There was an inevitability about the recent criticism directed at Manchester City supporters, as tickets for their FA Cup semi-final against Brighton went unsold.
Man City have dealt with empty seat jibes for a number of years now. Sections of sky blue at the Etihad Stadium not reflecting the domination of Pep Guardiola’s team. Last weekend, BBC 606 presenter Kirsty Gallacher got flak – and unfortunately, a fair share of abuse – for he apparent condescension towards the City fans who stayed away from London.
As has been pointed out by hundreds of supporters already, mocking the fans themselves misses a wider point. Saturday was Man City’s 18th Wembley trip in nine years. Not only this, but fans of The Citizens have to budget for a Champions League Quarter Final (and potentially beyond), as well as a Cup Final and the home stretch of their Premier League campaign. Man City didn’t have an enormous fan base before they became oil-rich, and whilst it’s tempting to think their money bought them millions of fans alongside their playing talent, this hasn’t really been the case. While there may be the odd sky blue shirt in Kinshasa or Beijing, this is nothing compared to the domination of Man United, Liverpool, Barcelona or Real Madrid shirts.
Wembley tickets are expensive. Cup final tickets are retailing at £45 for the cheapest seats, and £145 for the most expensive. It may not be comfortable to hear, but football for so many is no longer a working-class pursuit. Ticket prices alone don’t price every working-class fan out, but they along with travel, food, drink and accommodation mean football obsessives can’t see the beautiful game live.
It’s sad to think that there may have been some lifelong Stoke fans who couldn’t attend our FA Cup Final in 2011, although I’m almost sure it happened. People understand these economic realities. People know that other people are being priced out, and cheaper ticketing is an almost universally popular suggestion.
Despite this, football fans have looked at empty seats through the lens of ‘good’ and ‘bad’ support. Fuller stadium, better atmosphere, better fans. We like to scorn the fans of other clubs for their sparse crowds – Wigan in particular, has become a byword for small followings. Latics fans will talk about the town’s rugby obsession, the club’s short history and the raft of other clubs around them, but it doesn’t stop the jibe.

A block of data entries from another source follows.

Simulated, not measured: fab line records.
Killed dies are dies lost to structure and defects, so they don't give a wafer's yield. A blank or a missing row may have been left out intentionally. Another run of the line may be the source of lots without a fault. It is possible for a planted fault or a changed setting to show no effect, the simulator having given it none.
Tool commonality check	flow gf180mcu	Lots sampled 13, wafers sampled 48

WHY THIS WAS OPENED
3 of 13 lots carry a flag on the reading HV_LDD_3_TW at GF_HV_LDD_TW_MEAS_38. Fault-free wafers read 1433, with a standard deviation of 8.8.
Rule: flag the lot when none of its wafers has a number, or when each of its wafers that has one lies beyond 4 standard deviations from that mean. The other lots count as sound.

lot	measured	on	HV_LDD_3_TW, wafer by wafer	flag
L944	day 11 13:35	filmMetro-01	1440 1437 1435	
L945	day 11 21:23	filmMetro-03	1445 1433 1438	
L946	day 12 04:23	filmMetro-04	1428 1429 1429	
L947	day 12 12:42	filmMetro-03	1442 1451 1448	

Do Stoke fans have any right to mock a few empty seats at The Etihad? We know from our own experience how much attendances are linked to success on the pitch, but we don’t have the same exorbitant ticket prices – nor the volume of fixtures – that City fans must contend with. This is ‘tiny violin’ territory to be sure, but it is true.
It’s a bit hard to stomach Stoke fans decrying other Stoke fans for not renewing their season tickets. No matter the circumstances of each individual non-renewal, a decline in sales for 2019/20 will be seen as a poor reflection on the loyalty of Potters fans. While those without the means to renew may be ‘excused’, it may also be that for many Championship football does not represent value for money (at least not a second time) even for those who can afford it.
It’s not the place of football fans to belittle others who choose not to go. Even those who simply don’t fancy going from an entertainment standpoint. If you want to point fingers about empty seats, point them at the custodians of a game that’s turned the working man’s ballet into an exclusive, boutique experience.